By Andrew Woodhouse
The epic saga over Woollahra Council’s proposed skateboard structure in Rushcutters Bay Park continues.
The Council’s original decision to refuse it at a full council meeting in 2017 – 14 votes to 1 – was applauded.
But after the September 2018 local council elections, council changed its political complexion.
This $1.2 million, 1,252 square metre, seven ramp, Olympic swimming pool-sized structure for 8-14 years olds will be a wart on the face of this iconic park. Council redecided the issue on 15 October 2018 as a fresh idea but it was almost identical to the previous proposal and in the same park as before.
Everyone is unimpressed
Locals were unimpressed.
Former councillors who’d voted against it were unimpressed.
Park users and youngsters were unimpressed.
The October 2018 meeting comprised only eight out of 15 councillors. The other seven were magically absent.
Council approved their own design but without referring to the Planning Act, the park’s Plan of Management or any limits on the number of users, any age compliance regime, no geo-tech report to test proposed foundations in this former swamp, no safety design audit, heritage impact statement or fauna study to protect the Sulphur-crested cockatoo, or any DA.
Did council overstep its authority?
A 2,000-strong petition was in the making. Locals, many of whom are young, said, “it’s about location, location, location”.
Their analysis shows the viability of eight better spots, all rejected by council.
Councillors remain recalcitrant, even rude, snarling back in their emails with, “No-one, and I do mean no-one, frequents this barren corner of the park,” and “Enough is enough… you need to move on,” or “Council’s decision … will not be subject to review … correspondence … will not be entered into,” or, “you have nothing else in your life but to waste it on emails,” all a two-fingered salute to their community.
Mayor Cavanagh says, “staff are preparing the necessary application [to the Heritage Office] in compliance with requirements … councillors will be involved with the application” because, in a dramatic twist, the NSW Office of Environment and Heritage has issued an Interim Heritage Order (IHO) on the site to protect it.
Its CEO, Mr Anthony Lean, says, “I have resolved to make an IHO for Rushcutters Bay Park … it is likely to be of local or state heritage significance. The effect is … [that] approval from the Heritage Council is required for any works … a person must not do any of the following except [with] an approval granted by the approval body [Heritage Office]: damage or despoil the place, excavate, carry out any development, damage or destroy any tree, etc.”

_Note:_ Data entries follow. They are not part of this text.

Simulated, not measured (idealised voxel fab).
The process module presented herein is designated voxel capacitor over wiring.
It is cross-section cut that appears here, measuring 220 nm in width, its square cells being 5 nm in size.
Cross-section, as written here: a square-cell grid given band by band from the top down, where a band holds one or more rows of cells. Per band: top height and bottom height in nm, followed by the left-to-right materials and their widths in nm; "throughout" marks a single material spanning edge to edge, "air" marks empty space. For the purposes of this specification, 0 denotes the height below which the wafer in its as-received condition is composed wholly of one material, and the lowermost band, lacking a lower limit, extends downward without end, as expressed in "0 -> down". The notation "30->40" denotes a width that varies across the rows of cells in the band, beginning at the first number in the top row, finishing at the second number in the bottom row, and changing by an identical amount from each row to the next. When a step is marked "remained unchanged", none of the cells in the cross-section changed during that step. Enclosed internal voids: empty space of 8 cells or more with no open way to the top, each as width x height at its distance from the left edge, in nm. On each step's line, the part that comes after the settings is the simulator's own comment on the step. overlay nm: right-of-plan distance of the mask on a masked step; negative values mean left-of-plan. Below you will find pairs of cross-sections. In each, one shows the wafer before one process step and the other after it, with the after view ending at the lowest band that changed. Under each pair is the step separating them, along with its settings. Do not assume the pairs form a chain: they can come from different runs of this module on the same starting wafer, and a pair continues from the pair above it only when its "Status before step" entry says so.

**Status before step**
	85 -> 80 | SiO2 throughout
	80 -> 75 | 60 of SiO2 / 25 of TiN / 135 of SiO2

So it seems works can proceed if, and it’s a big IF, the Heritage Office approves it. Council is preparing its case.
Locals are not taking a breather either; they intend to have the park permanently heritage-listed.
With a state election set for Saturday 23 March 2019, this Heritage Office decision cleans Premier Gladys Berejeklian’s desk of local problems.
And with a federal election looming on Saturday 11 or 18 May, the Member for Wentworth, Kerryn Phelps AM, tweeted: “This is a good decision. Green space is essential to community well-being in dense urban areas”.
Spot on, Doc.
Her counterpart, David Sharma, formerly of Elizabeth Bay, now in Paddington, posing in a photo with his family in Rushcutters Bay Park, says, “We need to ensure we protect and preserve our … our open spaces, parklands and heritage”.
Ms Dixie Coulton, lawyer, former City of Sydney Councillor, local resident for over 20 years, said, “there shouldn’t be a structure like this … [it’s] totally inconsistent with … the park as it is. It should go elsewhere”.
Cheers to that.
Not in this spot, Tom
Council’s technical services director, Tom O’Hanlon, told ABC radio, “We’ve had hundreds of submissions in favour asking when it’s going to happen”.
The answer is: it can happen any time, Tom, but not in this spot. You’ve got eight better options.
ABS data 2011-2016 show there are about 220 children between 8 and 14 years old living in the whole Woollahra municipality out of 52,158 people, hardly a majority.
The skateboard structure would devour 40% of the last remaining free open space on Woollahra’s side, now enjoyed by children who are picnickers, dog walkers, swimmers, kayakers, tennis players, cricketers, soccer players, yachties, joggers etc.
Council’s callow claim that all trees are safe doesn’t stack up. A professional arborist says “It’s clear the proposal significantly impacts on the four trees … the negative impact would be significant … the proposal should be rejected.”
Is it time for Mr Cavanagh to hang up the gold chain and burgundy mayoral robes?